In line with her work on Kodak and its inventor, this set combines two primitive methods for recording image and sound: the polished copper plates covered with a thin layer of silver are similarto the support used for making daguerreotypes, though no image has been recorded. Instead, the plates have been perforated in the same way as a pianola roll.
A great music lover, George Eastman, Kodak's famous foundator, owned an Aeolian mechanical organ and many such rolls. Their shape, as well as the way they are inserted into the piano through a small notch, are in all points similar to the first roll films of Kodak cameras, as if Eastman had been inspired by them to develop this invention, that revolutionized photography.

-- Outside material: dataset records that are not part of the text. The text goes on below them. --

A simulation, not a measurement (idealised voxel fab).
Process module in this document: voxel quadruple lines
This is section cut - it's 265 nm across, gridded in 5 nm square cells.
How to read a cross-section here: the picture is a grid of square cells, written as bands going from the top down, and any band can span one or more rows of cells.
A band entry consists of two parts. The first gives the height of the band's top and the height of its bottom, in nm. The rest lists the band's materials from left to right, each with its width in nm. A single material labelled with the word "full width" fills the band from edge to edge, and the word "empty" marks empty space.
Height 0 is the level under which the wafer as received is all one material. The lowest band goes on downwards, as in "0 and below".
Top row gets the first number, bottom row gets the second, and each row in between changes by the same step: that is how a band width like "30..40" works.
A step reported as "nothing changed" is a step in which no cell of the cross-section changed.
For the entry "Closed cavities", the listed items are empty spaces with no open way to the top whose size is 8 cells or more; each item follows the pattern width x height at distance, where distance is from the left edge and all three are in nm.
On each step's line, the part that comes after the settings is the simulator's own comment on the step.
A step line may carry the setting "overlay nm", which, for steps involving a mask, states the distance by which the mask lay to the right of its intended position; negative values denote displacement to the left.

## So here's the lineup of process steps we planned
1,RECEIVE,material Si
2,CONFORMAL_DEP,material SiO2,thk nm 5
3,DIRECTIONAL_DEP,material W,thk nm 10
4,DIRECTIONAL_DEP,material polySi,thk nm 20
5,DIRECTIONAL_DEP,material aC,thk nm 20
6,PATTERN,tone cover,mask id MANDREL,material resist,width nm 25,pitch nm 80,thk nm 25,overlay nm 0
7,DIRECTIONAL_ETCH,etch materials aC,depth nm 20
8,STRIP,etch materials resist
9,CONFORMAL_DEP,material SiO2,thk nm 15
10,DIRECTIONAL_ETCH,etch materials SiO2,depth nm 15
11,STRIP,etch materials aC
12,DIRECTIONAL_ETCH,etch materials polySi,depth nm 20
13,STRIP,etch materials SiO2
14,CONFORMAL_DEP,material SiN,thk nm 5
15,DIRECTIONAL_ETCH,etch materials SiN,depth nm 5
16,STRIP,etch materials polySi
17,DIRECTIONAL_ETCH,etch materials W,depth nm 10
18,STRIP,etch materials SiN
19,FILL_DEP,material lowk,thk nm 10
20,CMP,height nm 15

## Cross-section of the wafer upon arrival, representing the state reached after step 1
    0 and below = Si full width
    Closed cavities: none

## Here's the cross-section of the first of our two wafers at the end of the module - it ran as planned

Another inovation from the late 19th century, the Pianola rolls were the first supports to be mass-
produced to facilitate the quick and easy diffusion of music. They are the forerunners of the MIDI digital files we know today. While the perforations are analog signals, it is nonetheless impossible to reconstruct any semblance of a melody based on this visual information. Unlike the daguerreotypes that were once called Mirrors with Memory – these works confront us with oblivion and the inexorable loss of understanding of data produced by recording technologies that very rapidly become obsolete.
In a final act of reappropriation, I placed a player piano in the centre of the gallery, another playful reference to the Aeolian mechanical organ found in George Eastman's home. The musical notes that emerge from it are those of the original soundtrack of the film A Place in the Sun (which tells the story of another George Eastman!), composed by Franz Waxman and retranscribed on a pianola roll from a MIDI file.